After waiting to join forces with Major General Nathan Bedford Forrest's cavalry, Hood left Alabama on November 21, 1864. His goal was Columbia, Tennessee, about midway between Thomas's army in Nashville and Schofield's army at Pulaski, about 75 miles south of Nashville. Anticipating Hood's intentions, Schofield raced to Columbia, arriving just hours ahead of the Confederates on November 24. There, the Federals blocked Hood's advance for five days by controlling an important bridge over the Duck River.

On November 28, Hood found a way across the Duck River east of Columbia. In danger of being outflanked, Schofield began to fall back toward Franklin. Hood's army attacked Schofield's forces at Spring Hill, ten miles north of Columbia as the Northerners withdrew. After a series of command blunders, Hood ended the attack after dark. During the night, Schofield safely moved his entire army and supply train along the main turnpike past the sleeping Rebels. The movement did not go entirely undetected, but inexplicably, neither Hood nor any subordinate officers took any action to stop the Federal evacuation. By the morning of November 30, Schofield had escaped Hood's grasp.

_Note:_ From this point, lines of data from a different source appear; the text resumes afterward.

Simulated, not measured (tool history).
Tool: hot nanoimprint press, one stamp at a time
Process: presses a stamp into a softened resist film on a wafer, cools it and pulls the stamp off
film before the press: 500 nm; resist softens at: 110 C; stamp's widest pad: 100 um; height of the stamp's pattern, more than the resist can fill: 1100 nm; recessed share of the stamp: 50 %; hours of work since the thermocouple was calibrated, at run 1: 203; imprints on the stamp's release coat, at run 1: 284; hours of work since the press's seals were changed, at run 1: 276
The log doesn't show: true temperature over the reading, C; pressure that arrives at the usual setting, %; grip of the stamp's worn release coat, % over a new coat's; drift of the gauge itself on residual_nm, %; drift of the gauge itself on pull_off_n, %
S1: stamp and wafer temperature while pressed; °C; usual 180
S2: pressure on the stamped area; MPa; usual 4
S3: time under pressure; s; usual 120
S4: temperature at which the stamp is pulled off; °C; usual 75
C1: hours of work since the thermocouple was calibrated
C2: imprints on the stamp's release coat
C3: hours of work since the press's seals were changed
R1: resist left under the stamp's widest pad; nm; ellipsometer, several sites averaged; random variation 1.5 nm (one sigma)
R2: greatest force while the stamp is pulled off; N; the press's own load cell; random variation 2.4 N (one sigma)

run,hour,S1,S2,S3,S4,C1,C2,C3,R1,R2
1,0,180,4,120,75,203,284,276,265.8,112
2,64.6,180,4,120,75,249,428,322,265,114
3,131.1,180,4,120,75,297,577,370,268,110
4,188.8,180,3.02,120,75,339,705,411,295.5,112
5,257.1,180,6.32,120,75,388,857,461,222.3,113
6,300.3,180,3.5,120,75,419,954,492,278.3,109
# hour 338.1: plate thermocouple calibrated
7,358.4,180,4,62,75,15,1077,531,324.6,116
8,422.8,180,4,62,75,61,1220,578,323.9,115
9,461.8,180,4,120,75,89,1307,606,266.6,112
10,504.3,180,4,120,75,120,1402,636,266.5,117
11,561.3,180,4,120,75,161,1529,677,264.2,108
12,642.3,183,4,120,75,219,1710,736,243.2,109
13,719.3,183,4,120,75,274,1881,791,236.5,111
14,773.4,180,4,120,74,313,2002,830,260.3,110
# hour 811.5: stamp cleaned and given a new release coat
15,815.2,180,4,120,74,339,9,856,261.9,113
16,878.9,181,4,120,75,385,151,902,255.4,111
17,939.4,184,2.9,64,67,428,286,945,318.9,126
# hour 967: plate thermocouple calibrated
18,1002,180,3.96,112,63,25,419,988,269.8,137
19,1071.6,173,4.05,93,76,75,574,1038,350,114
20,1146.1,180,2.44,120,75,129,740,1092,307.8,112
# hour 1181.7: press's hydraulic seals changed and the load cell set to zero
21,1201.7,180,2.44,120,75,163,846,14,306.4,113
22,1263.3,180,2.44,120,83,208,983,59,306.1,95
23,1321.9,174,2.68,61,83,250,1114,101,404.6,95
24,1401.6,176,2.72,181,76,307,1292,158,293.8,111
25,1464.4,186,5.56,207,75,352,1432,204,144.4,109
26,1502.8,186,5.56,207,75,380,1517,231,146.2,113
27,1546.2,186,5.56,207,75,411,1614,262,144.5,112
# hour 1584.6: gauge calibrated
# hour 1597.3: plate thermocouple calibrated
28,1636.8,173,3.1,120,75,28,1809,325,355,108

Marching up the Columbia Turnpike, Schofield's army began arriving at Franklin before dawn on the morning of November 30. Although Schofield was once again between Hood and Nashville, his army was still vulnerable to attack before uniting with Thomas. Both bridges across the Harpeth River at Franklin were damaged, and Schofield had abandoned his pontoon bridges when he evacuated Columbia. Having no immediate means for crossing the Harpeth, Schofield was forced to brace for another attack from Hood with the river to his back. As his engineers worked to repair the bridges, Schofield set his men to constructing breastworks in a semi-circle in front of the town. Although otherwise formidable, the works were weakened by an intentional gap in the middle, through which the turnpike passed, to allow for Union traffic still coming into Franklin. The gap was defended by artillery and by a retrenchment barrier about 200 yards inside of the main works.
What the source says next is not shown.